Thank you. I took the move to a cash as a safe move you personally doing because the system didn't have a chance to give an official signal on time. Which is certainly a smart decision if that was the case.
Then you seemed to finish the run and determined that had the system had enough time to finish, it would have stayed NUGT. In which case I assume you would have calculated performance based on that, and not the move to cash, since the cash move was personal choice (Again, based on my initial assumption). But then that result was invalidated, so it wasn't entirely clear to me, which would be the right way to go.
What language did you end up going with anyway? Python?
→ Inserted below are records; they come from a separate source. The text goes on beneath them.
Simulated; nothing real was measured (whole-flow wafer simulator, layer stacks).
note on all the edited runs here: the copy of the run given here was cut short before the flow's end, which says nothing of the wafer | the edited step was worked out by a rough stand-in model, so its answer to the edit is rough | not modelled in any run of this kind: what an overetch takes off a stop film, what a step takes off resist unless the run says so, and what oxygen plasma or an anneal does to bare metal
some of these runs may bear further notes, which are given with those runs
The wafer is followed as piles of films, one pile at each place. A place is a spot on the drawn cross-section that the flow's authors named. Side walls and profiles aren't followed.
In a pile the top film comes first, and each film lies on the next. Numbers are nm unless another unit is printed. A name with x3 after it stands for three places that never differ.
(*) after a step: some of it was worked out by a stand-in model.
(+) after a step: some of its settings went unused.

I understand. I try keep it about the system (regarding this thread), and not about me personally. Just so happens, I do follow my system's signals.
Correct. I moved to cash because the system was unable to forecast.
When I finished the run, I indicated what the system
would have done in case someone wanted to know. Some may trade intraday in demo accounts based upon the system. Some may just be curious. Some may be keeping their own types of stats and may want to know the actual call, etc.
I don't think it would be right to make the call retro-active for the purposes of this thread. I want to show what the system can
really do--in a real world situation; not what it
theoretically could do. In real life, we had no signal to trade with. That should be reflected in this thread.
Personally, I went to cash. But I could have resorted to old school T/A and traded without my system, and that would have had nothing to do with my system, or the thread.
Which is right? I think making the call retroactively is fine for non-public analysis of a system, if it is done fairly. But publicly, I don't think such retro-active moves are fair. How is the public to confirm whether one is "cheating." That's why I don't do retro-active moves here.
Computer Language?
After transferring ALL calculations from the spreadsheet into VBA, I found that there wasn't much difference in the speed. (I put everything back the way it was. It's easier to update that way). So I decided that Python, not being a compiled language, may not offer much speed improvement to justify the effort. So I considered Java. I like that idea as I would also like to do Android coding.
I did some tricks with the sheet to speed up the process. It's fast "enough" for now.
So, I think I'll knock out javascript first to help quickly automate some unrelated things I do online; then java.